Discussion:
Pushing down Joins, Aggregates and filters, and data distribution questions
(too old to reply)
Muhammad Gelbana
2017-06-01 12:17:34 UTC
Permalink
Raw Message
First of all, I was very happy to at last attend the hangouts meeting, I've
been trying to do so for quite sometime.

I know I confused most of you during the meeting but that's because my
requirements aren't crystal clear at the moment and I'm still learning what
Drill can do. Hopefully I learn enough so I would be confident about the
options I have when I need to make implementation decisions.

Now to the point, and let me restate my case..

We have a proprietary datasource that can perform limits, aggregations,
filters and joins very fast. This datasource can handle SQL queries but not
all possible SQL syntax. I've been successful, so far, to pushdown joins,
filters and limits, but I'm still struggling with aggregates. I've sent an
email about aggregates to Calcite's mailing list.

The amount of data this datasource may be required to process can be
billions of records and 100s of GBs of data. So we are looking forward to
distribute this data among multiple servers to overcome storage limitations
and maximize throughput.

This distribution can be just duplicating the data to maximize throughput,
so each server will have the same set of data, *or* records may be
distributed among different servers, without duplication among these
servers because a single server may not be able to hold all the data. So
some tables may be duplicated and some tables may be distributed among
servers. Let's assume that the distribution details of each table is
available for the plugin.

Now I understand that for Drill to implement a query, it supports a
set of physical
operators <https://drill.apache.org/docs/physical-operators/>. These
operators logic\code is generated at runtime and it's distributed among a
Drill cluster to be compiled and executed.

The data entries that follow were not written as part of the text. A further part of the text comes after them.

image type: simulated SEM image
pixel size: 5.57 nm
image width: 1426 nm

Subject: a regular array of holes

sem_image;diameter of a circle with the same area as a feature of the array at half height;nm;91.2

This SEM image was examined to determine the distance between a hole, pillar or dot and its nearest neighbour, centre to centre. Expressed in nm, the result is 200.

So to scan a table distributed\duplicated among 3 servers, I may want to
configure Drill to execute *SELECT * FROM TABLE* by running the same query
with an extra filter (to read\scan a specific portion of the table if the
table is duplicated, to maximize throughput) or by running the query
without modifications but having Drill run the query multiple times, once
against each server. I assume this can be done by having the table's
*GroupScan* return 3 different *SubScan*s when the
*GroupScan.getSpecificScan(int)* is called multiple times, with different
parameters of course.

These different parameters can be controlled by the output of
*GroupScan.getMinParallelizationWidth()* and
*GroupScan.getMaxParallelizationWidth()*, correct ?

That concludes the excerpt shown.